Tony Galloway's outburst was a defining moment in the thirteen years I spent at that college prep day school in the comfortable shaded suburbs of Philadelphia. There were other similar eruptions -- crying fits, corridor fights, swearing and throwing tantrums, but this threat of suicide in a blind rage was the topper. And yet, it made complete sense. During the several minutes Bergstrom was out of the room collaring our classmate, we children decided that while Tony's reaction was overcooked, it was justified. We all knew what he meant and we all felt some of his outrage at our situation and treatment. We agreed that Bergstrom should have been more sensitive to the boy's limits, and should never have pushed them.
No one else in that class would have threatened to kill himself over one more incomplete homework assignment or reprimand or insulting comment by a teacher. Tony was, we agreed, strung a little tighter than the rest of us. He was odd, eccentric, focused on things we couldn't know about. He was not self-absorbed, but preoccupied and content with another set of ideas that he could not share easily with us.
Galloway had been chased into the office for a tense conference and the inevitable phone call and silent ride home. We never saw him again, but heard that he might have been sent to a military school for further torture.

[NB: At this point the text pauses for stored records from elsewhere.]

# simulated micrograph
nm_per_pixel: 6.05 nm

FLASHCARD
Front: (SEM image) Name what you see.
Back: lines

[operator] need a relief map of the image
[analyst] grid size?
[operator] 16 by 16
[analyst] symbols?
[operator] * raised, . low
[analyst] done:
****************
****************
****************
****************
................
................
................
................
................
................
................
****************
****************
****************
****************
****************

We were all repressed children. Our school was not enlightened about children or learning beyond the neanderthal techniques of government schools. After all, they get their rationales from the same sources. We were trained to obey, to believe in an established order, not to question authority, not to think for ourselves, not to make our own decisions. In fact, our school did all the things to us boys that its literature would say it did not do, that it would never do or even intend. Its founders and leaders were blind to the contrast between what the school said and what it did. This, despite its motto: ESSE QUAM VIDERE - Be rather than seem to be.
Moral: Most, if not all, of what fifth grade children do in school and what teachers do in order to coerce them to do it, is a boring waste of everyone's time, if not intentional cruelty.
Back to the future:
Nothing has changed. School is as hellish now as then. All the children feel its torture in varying degrees, but only a few boil over in rage. Today, the reactions are more forceful. Kids have weapons.